PNAQ Method Summary for Collecting Particulate Matter (PM) and Analysis of PM for Metals
The goal of the PNAQ PM sampling and metals monitoring is to assess levels of metals in airborne, inhalable particulate matter (PM10 - particles smaller that 10um) in areas within a neighborhood near potential metal emission sources. Our monitoring will be of limited duration (~ 3 months) but will provide a screening assessment of the impact of metal emission sources that operate continuously/semi-continuously in a neighborhood.
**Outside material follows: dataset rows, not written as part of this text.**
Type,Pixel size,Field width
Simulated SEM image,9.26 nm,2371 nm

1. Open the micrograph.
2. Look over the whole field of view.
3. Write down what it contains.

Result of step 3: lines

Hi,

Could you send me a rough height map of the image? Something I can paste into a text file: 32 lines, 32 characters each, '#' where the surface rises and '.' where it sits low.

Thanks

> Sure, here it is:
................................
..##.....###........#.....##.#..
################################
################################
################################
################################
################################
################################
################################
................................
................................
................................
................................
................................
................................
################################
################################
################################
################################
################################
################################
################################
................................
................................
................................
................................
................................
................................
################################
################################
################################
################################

After a neighborhood is selected for monitoring by the PNAQ Technical Advisory Team, the PNAQ team analyzes the GIS information about industry sources in the neighborhood, air emissions permit data and information from neighborhood representatives. We provide a map to the collaborating neighborhood air quality group that displays general areas where we would like to site monitors with siting criteria. The collaborating neighborhood air quality group identifies cooperating neighbors who will host monitors for the 3 month sampling period. We will site 2-3 samplers per neighborhood.
Our sampling protocol is to run a particulate matter PM10 sampler (ARA Instruments) 48 hours continuously at 16.7 liters/min through a teflon filter, starting every third day. During the sampling period, a PSU student from the PNAQ PM sampling team will collect and replace filters on the day when the sampler is not running. Filters are inspected and weighed before and after deployment. After they return from the field the filter is sent to our metal analysis team. This team runs the filter through an X-Ray fluorescence (XRF) instrument that quantifies the chemical elements present on the filter. The XRF data is used to caluculate the concentration of metals on particulate matter in ambient air. Laboratory and field blanks are analyzed to test for contamination and procedural errors.